Iva Morill just turned 81. She has owned a frame duplex in southwest Hartford since 1945. Last July the bad news came. Her taxes were delinquent by more than $1,000. On an annual income of $2,080, how could she pay up? Without children, and wheelchair-bound for 25 years, Iva Morill had expected the notice. "I would lie in bed at night, worrying about my taxes."
Now Iva, in a crisp, fresh, lavender dress, is sitting in her small, neat-as-a-pin duplex. "Something about the in-kind program came with the tax notice. I hadn't worked since I had been in the wheelchair, but I knew I could." Iva is dark-haired, feisty and determined. She went to city hall, hired on as a tax division clerk, particularly to process parking tickets. When Hargreaves offered to have her picked up and returned home each day, Iva rebelled: "I'll take care of myself." An independent Vermont Yankee, she drives her own car.
"I enjoyed the work," says Iva, who has already knocked off $1,000 of her indebtedness at $4.30 an hour. "I felt good about working." Before a spinal injury incapacitated her, she was a nurse and a census enumerator. Afterward no one would hire her. "Lots of people who are capable of working don't get the opportunity," she says. Except for a pet rabbit named Kortina, she lives alone. The linoleum floors in her living room gleam. The white curtains above the radiator seem to have just come from the wash and the ironing board. "I'm going to do more work for the city," she says proudly. "I wish more people in more towns could do the same thing."

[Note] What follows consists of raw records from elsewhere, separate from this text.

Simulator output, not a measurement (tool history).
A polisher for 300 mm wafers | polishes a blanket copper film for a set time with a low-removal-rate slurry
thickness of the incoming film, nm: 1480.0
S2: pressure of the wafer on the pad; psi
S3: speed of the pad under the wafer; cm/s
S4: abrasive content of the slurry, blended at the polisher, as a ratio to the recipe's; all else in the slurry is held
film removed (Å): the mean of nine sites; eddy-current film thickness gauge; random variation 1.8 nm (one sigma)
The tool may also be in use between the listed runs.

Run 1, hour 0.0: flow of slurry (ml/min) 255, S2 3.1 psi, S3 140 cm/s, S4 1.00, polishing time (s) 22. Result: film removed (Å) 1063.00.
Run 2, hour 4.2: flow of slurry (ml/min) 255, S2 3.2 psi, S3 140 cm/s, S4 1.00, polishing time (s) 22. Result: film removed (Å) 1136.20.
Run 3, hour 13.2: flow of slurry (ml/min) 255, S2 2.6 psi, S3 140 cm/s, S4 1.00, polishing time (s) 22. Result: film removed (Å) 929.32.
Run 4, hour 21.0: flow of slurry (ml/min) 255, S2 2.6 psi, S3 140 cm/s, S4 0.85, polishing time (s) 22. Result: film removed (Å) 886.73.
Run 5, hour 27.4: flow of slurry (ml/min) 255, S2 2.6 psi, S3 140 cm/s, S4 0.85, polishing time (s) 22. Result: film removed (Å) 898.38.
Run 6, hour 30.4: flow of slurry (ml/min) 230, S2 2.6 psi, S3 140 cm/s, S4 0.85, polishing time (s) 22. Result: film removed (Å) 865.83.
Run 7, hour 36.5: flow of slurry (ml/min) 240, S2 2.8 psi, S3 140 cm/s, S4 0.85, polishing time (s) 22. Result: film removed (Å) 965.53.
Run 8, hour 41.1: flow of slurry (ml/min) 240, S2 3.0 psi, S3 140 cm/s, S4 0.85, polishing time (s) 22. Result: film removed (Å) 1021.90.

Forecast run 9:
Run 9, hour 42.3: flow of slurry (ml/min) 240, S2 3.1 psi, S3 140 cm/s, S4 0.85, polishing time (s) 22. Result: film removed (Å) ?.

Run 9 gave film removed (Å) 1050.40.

"Cities should not be in the business kicking people out of their homes," says Hargreaves. If Hartford were in that business, Doris Guiheen, 50, would no longer live in her tiny home with the white, sun-blistered shutters and the green clapboard siding. She is divorced and hard of hearing, and her arm movement is restricted. She was $6,000 in arrears when the tax notice came.